What the World Needs Now: The Tony Reali of Political Debates
Posted by Andrew Unterberger on October 7, 2008
Happy trails, factual inaccuracy
It’s a shallow, and likely oft-made observation, but it always bowls me over just how little difference there is between political news coverage and sports news coverage. There have been so many times since the primaries that I’ve walked from my room with ESPN on the TV to my roommate watching CNN in our living room, and barely noticed a difference. The tickers look the same, the post-game discussions sound the same, and the redundancy is similarly egregious. It’s probably not coincidental, and I’m sure both have made changes over the years to be more like the other, but it’s still fairly jarring. Not that that’s necessarily a bad thing–in fact, rather than wonder what steps should be made to differentiate the two, however, I ask in what ways they need to be even more similar. And the most obvious answer to me is the need for a Tony Reali figure in political debate.
Now, fans of rush hour ESPN might assume that by this, I mean that debates need a hands-on moderator like the one Reali serves as on Around the Horn. And indeed, it is tempting to picture last week’s Biden / Palin debate with more third-party feedback than that hypnotic graph on the bottom of the screen, supposedly tracing the second-by-second approval ratings of undecided male and female voters to subjects like gay marriage and third graders staying up late. Imagine this debate with Reali there, adding and subtracting points from the candidates’ tallies in real time, making snarky remarks in response to tired or unpersuasive arguments, and finger perpetually on the mute button in case one of them goes completely off the rails. Can’t pretend like that wouldn’t make for more compelling television, can we?

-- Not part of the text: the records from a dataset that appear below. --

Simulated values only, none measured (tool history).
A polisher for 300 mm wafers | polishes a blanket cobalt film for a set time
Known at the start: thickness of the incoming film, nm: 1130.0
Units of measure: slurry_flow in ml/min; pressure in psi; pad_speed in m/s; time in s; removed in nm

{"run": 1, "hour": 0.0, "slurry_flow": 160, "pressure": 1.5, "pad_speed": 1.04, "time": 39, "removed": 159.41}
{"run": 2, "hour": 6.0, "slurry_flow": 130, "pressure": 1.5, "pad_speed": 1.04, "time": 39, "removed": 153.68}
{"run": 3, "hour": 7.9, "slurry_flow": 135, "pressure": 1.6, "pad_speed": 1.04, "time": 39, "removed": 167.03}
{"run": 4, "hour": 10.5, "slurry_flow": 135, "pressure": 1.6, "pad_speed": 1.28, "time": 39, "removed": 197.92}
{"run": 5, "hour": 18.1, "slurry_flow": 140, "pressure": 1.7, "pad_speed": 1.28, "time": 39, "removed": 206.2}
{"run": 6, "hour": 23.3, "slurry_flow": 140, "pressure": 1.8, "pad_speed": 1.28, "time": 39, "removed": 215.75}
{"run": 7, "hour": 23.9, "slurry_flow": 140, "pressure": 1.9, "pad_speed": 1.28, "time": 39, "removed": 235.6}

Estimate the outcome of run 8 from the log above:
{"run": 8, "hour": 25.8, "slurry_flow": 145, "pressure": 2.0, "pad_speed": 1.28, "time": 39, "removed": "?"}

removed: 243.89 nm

But rather than be that drastic, I’d say it would suffice just to have a Reali-type figure based on his role in Pardon the Interruption, in which he plays the fact-checking Stat Boy, appearing at the end of the program to correct inaccurate assertions made by hosts Tony Kornheiser and Michael Wilbon. My friends and I have often joked about how we wished we had a Reali to close out our pop culutre and statistic-heavy conversations, settling debates by offering helpful tidbits like “Actually, Anna Paquin was only the THIRD youngest actor to ever be nominated for an Oscar–Haley Joel Osment was 11, and Justin Henry was all of eight when he got his first nod…and Kim Carnes’ ‘Bette Davis Eyes’ only spent nine weeks on top of the charts, a week less than the duration of Olivia Newton John’s ‘Physical’.”
So imagine what he could do for a presidential debate? During each of these, a whole slue of stat-related assertions get thrown out for which most people couldn’t possibly have a clue of the actual accuracy. Some might say that the candidates purposefully take advantage of that ignorance to throw out their own crooked numbers, but really, could you even blame them if they just couldn’t keep all the stats straight? So why not have a crack team in the CNN research room to check the veracity of all the number-related assertions–maybe tape delay the debate 15-20 minutes if they need a little time to do so–and then at the end of the debate, one of the candidates calls out “Time to find out where we messed up. Reali!”
“Actually, Senator McCain only voted against alternative energy 15 times, and a couple of those were as riders on other bills…and the average schoolteacher now makes 35-40 thousand dollars a year, not the 30-35 that Senator Obama suggests…and this is actually only the fifth most important election our viewers will vote in in their lifetimes, behind 1984, 2000, 2020 and 2032…”
If the public gets statistical accountability in sports, they probably deserve it in politics too, I’d say.